In Memoriam: Mathematician Walter Feit,
advanced finite group theory

Mathematician Walter Feit, a Yale professor for 40 years, died at age 73 after a long illness on July 29 at the Connecticut Hospice in Branford, Connecticut.

Professor Feit was a pure mathematician whose contributions provided fundamental infrastructure used in algebra, geometry, topology, number theory and logic. His work aided the development of practical applications in areas including cryptography, chemistry and physics.

Professor Feit's 1963 paper with John G. Thompson, "Solvability of Groups of Odd Order," filled an entire issue of the Pacific Journal of Mathematics and is widely regarded as the most influential paper ever written on finite group theory. It energized the field, providing both inspiration and technical tools for the research that finally culminated in the complete classification of simple finite groups.

Finite group theory was only one of several areas invigorated by Professor Feit's insights. His paper on combinatoria strictures with Graham Higman became a fundamental building block and stimulated a large body of research in the field, and his work revitalized progress on Schur indices in that subject as well.

Walter Feit was born in Vienna, Austria in 1930. In August of 1939, his parents saved his life by placing him on the last train (KinderTransport) allowed to carry Jewish children out of Austria. He arrived in England just as the British government was evacuating all children from London. After being relocated a few times, he settled in a refugee hostel in Oxford. In 1943 he won a scholarship to an Oxford technical high school. He wrote later that his teachers were very encouraging and that it was at this time that he became "passionately interested in mathematics."

In 1946 he moved to the United States to stay with an aunt and uncle. The following September he entered the University of Chicago. Within 4 years he had obtained a master's degree in mathematics there; he later received his Ph.D. from the University of Michigan. In 1953, at the age of 22, he joined the Cornell University mathematics faculty.

Feit joined the Yale faculty of mathematics in 1964. He served the Department of Mathematics in several administrative roles, acting as director of undergraduate studies, director of graduate studies and chair.

His honors include the American Mathematical Society Cole Prize in Algebra, election to the National Academy of Sciences and the American Academy of Arts and Sciences, editorship of various journals and vice-presidency of the International Mathematical Union. In 1990, the "International Symposium on the Inverse Galois Problem" was held in Oxford, England, in honor of his 60th birthday.

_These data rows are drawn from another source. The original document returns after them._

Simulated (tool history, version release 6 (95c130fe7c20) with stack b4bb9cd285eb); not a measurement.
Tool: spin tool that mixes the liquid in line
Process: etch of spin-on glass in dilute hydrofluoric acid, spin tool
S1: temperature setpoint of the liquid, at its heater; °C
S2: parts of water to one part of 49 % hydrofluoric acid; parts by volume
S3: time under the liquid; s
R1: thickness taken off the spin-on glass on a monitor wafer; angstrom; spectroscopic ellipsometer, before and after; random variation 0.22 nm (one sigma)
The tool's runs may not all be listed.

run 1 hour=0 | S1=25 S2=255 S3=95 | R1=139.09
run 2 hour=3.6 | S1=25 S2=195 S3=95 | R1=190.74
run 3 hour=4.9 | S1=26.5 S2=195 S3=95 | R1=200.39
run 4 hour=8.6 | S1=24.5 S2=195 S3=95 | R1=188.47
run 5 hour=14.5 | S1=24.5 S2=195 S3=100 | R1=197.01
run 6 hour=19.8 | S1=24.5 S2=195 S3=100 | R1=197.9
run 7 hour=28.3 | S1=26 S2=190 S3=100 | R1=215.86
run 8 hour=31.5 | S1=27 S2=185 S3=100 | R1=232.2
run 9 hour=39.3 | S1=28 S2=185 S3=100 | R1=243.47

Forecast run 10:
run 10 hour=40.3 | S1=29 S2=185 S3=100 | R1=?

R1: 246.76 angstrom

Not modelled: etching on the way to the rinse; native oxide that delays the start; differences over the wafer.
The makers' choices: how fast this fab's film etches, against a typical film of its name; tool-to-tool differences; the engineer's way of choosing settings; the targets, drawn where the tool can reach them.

In October 2003, on the eve of Professor Feit's retirement, colleagues and former students gathered at Yale for a three-day "Conference on Groups, Representations and Galois Theory" to honor him and his contributions. Nearly 80 researchers from around the world met to exchange ideas in the fields he had helped to create.

Professor Feit is survived by his wife, Sidnie Feit of Hamden; his son, professor of mathematics Paul Feit of Odessa, Texas; and his daughter, artist Alexandra Feit of Haines, Alaska.

A memorial service will be held at 10:15 a.m. on Sunday, Oct. 10, at the New Haven Lawn Club, 193 Whitney Ave.